Most of Fujian is administered by the People's Republic of China. However, the archipelagos of Kinmen (POJ (Hokkien): Kim-mn̂g) and Matsu (POJ: Má-chó) are under the control of the Republic of China (Taiwan). Thus, there are two provinces (in the sense of government organizations; PRC's Fujian and ROC's Fujian).
The Tanshishan (昙石山) site (5500-4000 BP) in suburban Fuzhou spans the Neolithic and Chalcolithic Age where semi-underground circular buildings were found in the lower level. The Huangtulun (黄土崙) site (ca.1325 BC), also in suburban Fuzhou, was of the Bronze Age in character.

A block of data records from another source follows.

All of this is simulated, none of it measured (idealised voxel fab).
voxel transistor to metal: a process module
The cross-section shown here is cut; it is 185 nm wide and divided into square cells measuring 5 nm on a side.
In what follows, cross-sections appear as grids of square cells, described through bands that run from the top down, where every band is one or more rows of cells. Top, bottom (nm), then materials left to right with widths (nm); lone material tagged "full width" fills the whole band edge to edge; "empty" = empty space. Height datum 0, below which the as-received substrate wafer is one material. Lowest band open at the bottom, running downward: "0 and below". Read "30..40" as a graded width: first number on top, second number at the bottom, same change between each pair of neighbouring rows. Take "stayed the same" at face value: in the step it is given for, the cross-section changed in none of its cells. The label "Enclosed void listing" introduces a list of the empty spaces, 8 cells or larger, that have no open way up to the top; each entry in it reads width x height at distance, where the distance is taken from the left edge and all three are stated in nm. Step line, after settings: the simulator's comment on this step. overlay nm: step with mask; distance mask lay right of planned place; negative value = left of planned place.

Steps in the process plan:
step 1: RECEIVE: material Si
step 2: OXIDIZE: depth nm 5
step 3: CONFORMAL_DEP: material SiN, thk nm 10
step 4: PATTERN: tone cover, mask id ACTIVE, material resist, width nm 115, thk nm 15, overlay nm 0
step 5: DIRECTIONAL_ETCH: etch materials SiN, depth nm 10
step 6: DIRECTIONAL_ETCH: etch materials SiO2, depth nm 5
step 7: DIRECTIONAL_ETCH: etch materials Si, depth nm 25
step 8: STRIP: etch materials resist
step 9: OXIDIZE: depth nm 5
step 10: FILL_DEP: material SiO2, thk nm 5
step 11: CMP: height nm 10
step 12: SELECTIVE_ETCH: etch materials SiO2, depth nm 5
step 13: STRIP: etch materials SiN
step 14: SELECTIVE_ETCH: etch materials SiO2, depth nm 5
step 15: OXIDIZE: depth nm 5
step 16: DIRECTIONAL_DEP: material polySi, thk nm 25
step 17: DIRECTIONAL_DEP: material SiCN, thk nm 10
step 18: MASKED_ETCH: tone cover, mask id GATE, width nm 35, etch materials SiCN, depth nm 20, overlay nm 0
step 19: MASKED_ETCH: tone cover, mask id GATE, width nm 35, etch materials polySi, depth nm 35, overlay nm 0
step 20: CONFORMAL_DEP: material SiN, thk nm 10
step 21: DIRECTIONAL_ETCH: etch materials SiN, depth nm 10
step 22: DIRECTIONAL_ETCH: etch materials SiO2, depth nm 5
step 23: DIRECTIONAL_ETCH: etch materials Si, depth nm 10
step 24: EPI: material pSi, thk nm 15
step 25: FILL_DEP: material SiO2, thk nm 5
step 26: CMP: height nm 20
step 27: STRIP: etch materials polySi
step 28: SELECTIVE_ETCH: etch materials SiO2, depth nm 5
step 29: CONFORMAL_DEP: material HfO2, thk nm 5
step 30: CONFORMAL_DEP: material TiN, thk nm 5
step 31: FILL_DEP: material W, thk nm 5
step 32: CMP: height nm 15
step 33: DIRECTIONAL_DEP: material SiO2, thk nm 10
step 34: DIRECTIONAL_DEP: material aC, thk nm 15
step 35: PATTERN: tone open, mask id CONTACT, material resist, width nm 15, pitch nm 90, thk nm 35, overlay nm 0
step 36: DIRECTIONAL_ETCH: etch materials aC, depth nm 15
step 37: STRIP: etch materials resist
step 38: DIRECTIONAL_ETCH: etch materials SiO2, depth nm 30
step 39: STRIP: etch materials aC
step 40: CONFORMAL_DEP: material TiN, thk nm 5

This area was also the place for the kingdom of Minyue. The word "Mǐnyuè" was derived by combining "Mǐn" (閩/闽; POJ: bân), perhaps an ethnic name and associated with the Chinese word for barbarians (蠻/蛮; pinyin: mán; POJ: bân), and "Yue", after the State of Yue, a Spring and Autumn Period kingdom in Zhejiang Province to the north. This is because the royal family of Yuè fled to Fujian after their kingdom was annexed by the State of Chu in 306 BC. Mǐn is also the name of the main river in this area, but the ethnonym is probably earlier.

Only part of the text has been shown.